How many faces, edges and vertices are fixed when $S_4$ permutes the diagonals of a cube?

Question

Consider the action of $S_4$ on a cube, where it acts by permuting the long diagonals. The conjugacy classes of $S_4$ are denoted by $id$, (12), (123), (1234) and (12)(34). I want to know the number of faces, vertices and edges each of the elements (12), (123), (1234) and (12)(34) fix. For example, (12) and (123) fix no face and (1234) fixes 2. I think (12)(34) also doesn't fix a face. Is that so? And can someone please enumerate the number of vertices and edges each of these elements fix. I'm having trouble imagining the permuation of the diagonals.

Answer 1

Note that each permutation of $S_4$ acts as a rotation of the cube. So it's helpful to consider the kinds of rotations a cube can have. The easiest kind to visualize is rotation about the center of two opposite faces. There are 3 possible axes of rotation, and 4 rotations about each axis (with the identity, or null rotation shared by all). That's 10 rotations, of which 6 are of order 4 (and thus correspond to 4-cycles), and 3 of order 2. All of this kind of rotation fix 2 faces, but no edges or vertices. Now there are two kinds of elements of $S_4$ of order 2, transpositions and double transpositions. Transpositions leave two main diagonals fixed, whereas this kind of rotation (180 degrees around an axis through the center of opposite faces) swaps diagonals in pairs, so these 3 rotations correspond to the double transpositions.

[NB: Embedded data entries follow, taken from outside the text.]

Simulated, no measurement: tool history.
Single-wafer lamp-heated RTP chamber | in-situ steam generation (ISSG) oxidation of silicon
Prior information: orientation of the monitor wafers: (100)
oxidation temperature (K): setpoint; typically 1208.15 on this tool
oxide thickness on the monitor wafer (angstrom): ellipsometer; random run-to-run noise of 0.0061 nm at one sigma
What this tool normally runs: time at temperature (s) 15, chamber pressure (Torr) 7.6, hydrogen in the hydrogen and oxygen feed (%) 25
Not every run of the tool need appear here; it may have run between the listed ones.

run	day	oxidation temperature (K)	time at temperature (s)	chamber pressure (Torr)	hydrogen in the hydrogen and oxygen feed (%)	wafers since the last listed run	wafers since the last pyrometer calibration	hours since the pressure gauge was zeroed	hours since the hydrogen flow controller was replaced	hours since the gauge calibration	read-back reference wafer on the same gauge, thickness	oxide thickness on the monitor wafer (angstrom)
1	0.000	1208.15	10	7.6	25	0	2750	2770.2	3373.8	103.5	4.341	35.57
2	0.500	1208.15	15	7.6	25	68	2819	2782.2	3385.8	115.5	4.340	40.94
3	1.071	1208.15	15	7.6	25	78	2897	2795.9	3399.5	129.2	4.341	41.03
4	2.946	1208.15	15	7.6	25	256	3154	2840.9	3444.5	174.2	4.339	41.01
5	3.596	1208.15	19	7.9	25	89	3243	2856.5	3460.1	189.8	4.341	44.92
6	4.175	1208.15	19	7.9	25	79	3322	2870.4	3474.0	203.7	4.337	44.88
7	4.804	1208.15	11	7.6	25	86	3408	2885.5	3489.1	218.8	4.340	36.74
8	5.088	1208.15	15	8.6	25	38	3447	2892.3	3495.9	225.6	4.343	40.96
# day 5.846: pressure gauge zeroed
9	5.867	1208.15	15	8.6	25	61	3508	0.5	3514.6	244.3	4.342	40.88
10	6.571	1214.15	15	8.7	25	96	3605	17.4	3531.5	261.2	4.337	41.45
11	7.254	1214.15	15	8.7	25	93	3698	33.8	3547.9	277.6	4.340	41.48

There are two kinds of rotations that are somewhat harder to visualize: along an axis from the midpoint of opposite edges, and rotations about one of the long diagonals itself. The latter kind has order 3, and so must correspond to 3-cycles. A little experimentation with an actual cube shows such a rotation fixes 2 vertices, no faces, and no edges. This accounts for 8 more rotations.

The only thing left, then, are the rotations about the midpoints of two opposite edges, which therefore must correspond to the transpositions. These fix the pair of said edges, but no faces, nor vertices.

Answer 2

First of all, the question is not quite well specified, because there are $2^3\times 3!=48$ symmetries of the cube and only $24$ permutations of its diagonals, so each permutation corresponds to two different symmetries. So to get an action of $S_4$ you must choose a subgroup of symmetries that realises each permutation exactly once. There are in fact two such subgroups, but the most natural choice is to take the orientation-preserving symmetries, those that have determinant$~1$ (rather than$~{-}1$).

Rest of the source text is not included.